By Jeff Harrison
The Mid-Del School District will see a nearly $2.3 million reduction in state aid this fiscal year due to a midyear adjustment to its funding.
The district’s initial allocation of state aid totaled about $47 million, according to state education department records. But as a result of the annual midyear adjustment, the new amount will be about $44.75 million – a reduction of about 4.86%.
Oklahoma adjusts the amount of state aid schools receive each year, after all revenue collections from the previous years and local dollars are accounted for.
Superintendent Rick Cobb said it’s not unusual for the district to see their state aid decrease due to the midyear adjustment. Mid-Del saw a decrease of nearly $1 million last school year. Cobb said this year’s decrease was larger than expected.
“We expected to see a cut of about $2 million and this was nearly $2.3 million,” he said. “When we got the state aid allocation in the summer, we expected it to be cut in the midyear adjustment. Most of it was built into the budget last year.”
Cobb said the district will have to lean on reserves to cover the higher than expected loss.
“We will see a reduction in the carryover at the end of the year and we’ll have to look at our staffing for next year based on our enrollment,” Cobb said. “We’re down quite a few students so we’ll find some cost saving there as well.”

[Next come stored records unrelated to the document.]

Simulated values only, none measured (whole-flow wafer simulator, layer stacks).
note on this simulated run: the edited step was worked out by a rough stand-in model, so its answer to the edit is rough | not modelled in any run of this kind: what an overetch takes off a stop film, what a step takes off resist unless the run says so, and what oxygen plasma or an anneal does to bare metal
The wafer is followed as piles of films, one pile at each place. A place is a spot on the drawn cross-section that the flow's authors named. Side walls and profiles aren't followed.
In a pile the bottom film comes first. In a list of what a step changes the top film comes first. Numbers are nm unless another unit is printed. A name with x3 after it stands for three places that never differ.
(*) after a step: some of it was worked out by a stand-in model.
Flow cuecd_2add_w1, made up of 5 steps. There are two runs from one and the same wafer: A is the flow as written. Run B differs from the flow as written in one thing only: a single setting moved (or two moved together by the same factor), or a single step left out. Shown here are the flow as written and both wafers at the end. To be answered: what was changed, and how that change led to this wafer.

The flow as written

Mid-Del Schools saw enrollment decline by about 3,000 students this year compared to 2019-20. Schools are able to use their highest enrollment or average daily membership over a three-year period for the state funding formula.
“We are still being funded on our student count from last year, but the state aid funding formula decreased the amount schools get per pupil,” Cobb said.
The majority of school districts across the state saw declines in state aid. Choctaw-Nicoma Park saw a decrease of $912,000 or 5.49%, Putnam City lost $4.6 million or 7.57% and Oklahoma City was down about $9 million or 8.43%.
Primarily online school choices were the exception to the rule. Epic Charter Schools saw an increase of $156 million due to an explosion in new students.